One-Character One-Buddha Sutra


Featured Fragment 1: X2010:1.8


What does it mean to fragment a sutra? An excellent example with which to consider this question is this fragment from a genre of copied sutra called, “One-character One-Buddha sutra” (ichiji ichibutsu kyō 一字一仏経). Fragment X2010:1.8 is a fragment of fascicle 2, chapter 3 of the Lotus Sutra, titled “Simile and Parable.” It includes parts of five lines from the original copied sutra.

At first glance, the segment may appear strange in its distribution of characters. The first four lines of the fragment all begin with two characters at the top, with a two-character’s worth of spacing, then another two sets of five characters. However, the last line has seventeen characters generally evenly distributed, without any larger spacing between any of them.

Following a typical format of Buddhist scriptures, the Lotus Sutra summarizes each Buddha’s teaching explicated in prose in a five-character verse. The last line appears different from the first four because this fragment includes these two different narrative types. The first four lines of this fragment are the end portion of a verse, while the last line is the beginning of a new prose narrative.

Each character in this copied sutra is accompanied by a little Buddha image stamped in red ink (Fig. 24, see image below). There is a mini Buddha standing on a lotus pedestal next to each character in the verse section of the sutra, while a mini seated Buddha accompanies each character in the prose section. Although the ink appears faint in places, we can see that an effort has been made so that the characters will align with the head of their accompanying mini Buddhas.
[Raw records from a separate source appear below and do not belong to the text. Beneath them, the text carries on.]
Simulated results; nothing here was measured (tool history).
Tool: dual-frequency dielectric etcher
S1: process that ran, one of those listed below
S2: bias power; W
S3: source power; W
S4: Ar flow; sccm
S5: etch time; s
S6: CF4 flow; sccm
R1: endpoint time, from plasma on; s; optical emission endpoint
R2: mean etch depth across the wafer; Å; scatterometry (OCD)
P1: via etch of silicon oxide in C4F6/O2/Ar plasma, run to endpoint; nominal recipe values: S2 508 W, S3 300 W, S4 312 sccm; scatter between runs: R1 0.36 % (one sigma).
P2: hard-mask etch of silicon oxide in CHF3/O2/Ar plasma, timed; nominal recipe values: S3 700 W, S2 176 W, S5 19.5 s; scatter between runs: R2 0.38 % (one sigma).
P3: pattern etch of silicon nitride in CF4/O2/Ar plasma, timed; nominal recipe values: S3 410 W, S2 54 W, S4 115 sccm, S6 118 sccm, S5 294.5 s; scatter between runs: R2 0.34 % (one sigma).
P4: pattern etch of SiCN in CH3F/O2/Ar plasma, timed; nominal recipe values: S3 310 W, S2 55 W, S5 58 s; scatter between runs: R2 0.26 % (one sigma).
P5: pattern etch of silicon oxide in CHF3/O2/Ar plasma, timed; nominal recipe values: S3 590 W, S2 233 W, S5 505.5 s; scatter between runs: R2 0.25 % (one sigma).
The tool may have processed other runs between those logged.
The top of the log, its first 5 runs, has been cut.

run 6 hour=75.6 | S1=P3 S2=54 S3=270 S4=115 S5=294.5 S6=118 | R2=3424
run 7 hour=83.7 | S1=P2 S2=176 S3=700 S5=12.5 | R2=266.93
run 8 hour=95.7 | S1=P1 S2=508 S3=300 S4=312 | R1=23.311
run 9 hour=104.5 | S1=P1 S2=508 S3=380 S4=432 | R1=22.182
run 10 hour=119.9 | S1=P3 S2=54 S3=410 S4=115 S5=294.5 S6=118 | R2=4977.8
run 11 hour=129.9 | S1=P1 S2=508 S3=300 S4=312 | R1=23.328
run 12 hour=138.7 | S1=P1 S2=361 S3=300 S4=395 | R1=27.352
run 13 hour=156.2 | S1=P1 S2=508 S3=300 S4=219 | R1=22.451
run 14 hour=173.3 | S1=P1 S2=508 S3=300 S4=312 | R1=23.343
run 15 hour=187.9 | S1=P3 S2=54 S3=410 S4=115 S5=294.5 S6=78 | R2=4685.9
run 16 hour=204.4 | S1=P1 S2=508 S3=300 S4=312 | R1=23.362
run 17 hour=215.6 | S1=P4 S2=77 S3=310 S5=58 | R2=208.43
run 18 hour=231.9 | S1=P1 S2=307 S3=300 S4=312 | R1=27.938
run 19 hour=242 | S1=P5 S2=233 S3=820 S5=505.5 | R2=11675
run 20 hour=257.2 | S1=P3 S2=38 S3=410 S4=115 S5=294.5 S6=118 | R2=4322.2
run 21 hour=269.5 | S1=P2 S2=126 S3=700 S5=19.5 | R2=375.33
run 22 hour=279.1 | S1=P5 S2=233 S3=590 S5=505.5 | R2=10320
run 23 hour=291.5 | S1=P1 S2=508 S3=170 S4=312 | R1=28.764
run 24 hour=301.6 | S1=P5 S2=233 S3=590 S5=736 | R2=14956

The fifth line shows that, at least in this fragmented section, there are seventeen characters in a line. The number of characters adheres to the convention of Japanese sutra copying that typically holds about seventeen or eighteen characters per line for the prose section.1 However, because the first verse of each of the first four lines only has two characters as opposed to the standard five, we can surmise that there were at least several more characters above these lines that are now cropped.

Exactly how much was cut out?

What you see in Figure 25 is the equivalent of the section that appears in the first two lines of the fragment, taken from the English translation by Burton Watson (Fig. 25, see image below).2 The lines highlighted in yellow are the only parts that we can see in this fragment, meaning everything after “then day and night” to “extinction” is cropped off either after the end of the current line one, and/or before the current line two – 67 characters in total.

Considering that this particular copy inserts two-character’s worth of spacing between each verse, the actual number of characters missing per line for the verse section is 103. The verse section is typically indented by a few characters compared to the prose section. Based on the number of estimated characters missing above and below the first line of the prose section (the fifth line on the fragment), we can estimate that the original had approximately 112 characters per line.


That is quite a bit of cropping. Looking at the edges of the fragment, we can surmise that an effort has been made to preserve all of the mini Buddha-stamps intact, even in this process of massive cropping. However, you can see from the English excerpt that as far as the content is concerned, the original teaching of the sutra is made completely incomprehensible in this fragment. So, there is no question that the function of this “sutra” was altered due to this fragmentation, from something to be read and studied, to something to be appreciated visually.

However, does this mean that the religious energy of the “sutra” as a sacred text is completely lost? This is actually an interesting theological question.

“One-character One-Buddha” is a particular method of copying sutras used for copying the Lotus Sutra. The JSMA fragment is a Momoyama-period work in the lineage of something like this example from Zentsûji. The scroll displays an image of a seated Buddha next to each character copied. This method of copying was used for the Lotus Sutra because it teaches that each word of this sutra is equivalent to the Buddha himself. A devotee who utters even a syllable from this sutra, or copies even one character, is accumulating great merit.

What is interesting is that the same idea is conveyed in other creative compositions. For instance, in this twelfth-century example by Monk Shinsai 心西 (fl. circa 12th century), each of the characters is enshrined within its own little pagoda. In other words, as far as the Lotus Sutra is concerned, the power is in the individual character, or a single utterance.

The natural implication of this is that the sutra as a whole is that much more powerful, since it strings together so many of these utterances. However, if each character is enshrined in its own pagoda, occupying an independent space, one could arguably say that the idea of fragmentation is inherent in this sutra and the spiritual power is not in the meaning but in the syllable. By this logic, the physical act of cutting the sutra cannot affect the religious potency of this copied sutra. Thus, the cutting of a copied Lotus Sutra is an act of destruction of the integrity of the sutra as an object, whether it be a scroll or a book, but it may be an act that actually underlines the magical power of the calligraphy.

1. For instance, in the JSMA set, all but five fragments follow this standard layout.

2. Burton Watson trans., “Simile and Parable,” in The Lotus Sutra (NY: Columbia Univ. Press, 1993), 49-50.